Now You Code 0: Extracting Hyperlinks from a Webpage

Let's write a program which extracts the hyperlinks from a Webpage. There are 3 webpage files you can try with this program:

file = 'NYC0-httpbin-org.html'
file = 'NYC0-ischool-website.html'
file = 'NYC0-wikipedia-President-of-the-United-States.html'

Here's the basic strategy: you should be looking for the following token in the text of the file <a href=" when you find this token the link is all characters until the second " character.

For example: <a href="http://ist256.github.io"> the Hyperlink would be: http://ist256.github.io.

We will use the problem simplification technique to solve this problem. It works by solving a simpler problem then taking what you've learned to solve a more complicated problem.

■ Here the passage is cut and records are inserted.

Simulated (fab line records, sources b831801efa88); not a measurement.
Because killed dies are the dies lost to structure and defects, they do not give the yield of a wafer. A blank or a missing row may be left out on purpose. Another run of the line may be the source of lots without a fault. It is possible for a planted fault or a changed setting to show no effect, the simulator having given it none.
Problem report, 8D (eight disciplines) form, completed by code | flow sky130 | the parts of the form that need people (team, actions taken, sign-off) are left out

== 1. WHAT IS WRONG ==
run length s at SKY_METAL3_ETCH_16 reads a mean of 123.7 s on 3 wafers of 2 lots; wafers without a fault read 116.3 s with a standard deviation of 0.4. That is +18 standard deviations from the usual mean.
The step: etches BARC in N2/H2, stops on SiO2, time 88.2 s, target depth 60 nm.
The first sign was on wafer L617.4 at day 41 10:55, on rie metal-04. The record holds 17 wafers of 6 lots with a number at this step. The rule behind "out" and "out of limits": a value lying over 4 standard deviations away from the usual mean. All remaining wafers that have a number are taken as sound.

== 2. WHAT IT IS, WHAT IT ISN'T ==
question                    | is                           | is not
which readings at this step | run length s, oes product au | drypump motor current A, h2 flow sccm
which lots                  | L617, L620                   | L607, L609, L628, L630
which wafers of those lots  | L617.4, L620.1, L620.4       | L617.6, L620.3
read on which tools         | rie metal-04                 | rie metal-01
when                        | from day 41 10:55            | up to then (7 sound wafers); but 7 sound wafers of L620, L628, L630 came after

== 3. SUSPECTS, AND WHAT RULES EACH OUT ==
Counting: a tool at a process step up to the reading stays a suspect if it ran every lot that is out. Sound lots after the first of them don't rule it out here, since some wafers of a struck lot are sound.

  1. Try to extract http://ist256.github.io from the string <a href="http://ist256.github.io"> in Python code
  2. Then read in the file = 'NYC0-httpbin-org.html' text file into a variable, and use the same code in step 1. to extract the first Hyperlink in the text. For file = 'NYC0-httpbin-org.html' It will be https://github.com/requests/httpbin
  3. Finally try to figure out how to use a loop to extract all the urls in the string text you read from the file. For file = 'NYC0-httpbin-org.html' you should get these Hyperlinks: https://github.com/requests/httpbin, https://kennethreitz.org, mailto:me@kennethreitz.org, /forms/post

A little HTML primer - there are 4 types of hyperlinks you will see:

  • those which begin with http are external links to other pages off site.
  • those which begin with mailto are links to email addresses
  • those which begin with a / are internal links other pages on the same website
  • those which begin with a # are internal links to places on the same page

Anything else is not a link and you're probably extracting incorrectly.

Step 1: Problem Analysis

You should write 3 algorithms, one for each iteration of your problem simplification technique

Inputs:

Outputs:

Algorithm (Steps in Program):


In [29]:
## Step 2: write code here

file = 'NYC0-httpbin-org.html'
#file = 'NYC0-ischool-website.html'
#file = 'NYC0-wikipedia-President-of-the-United-States.html'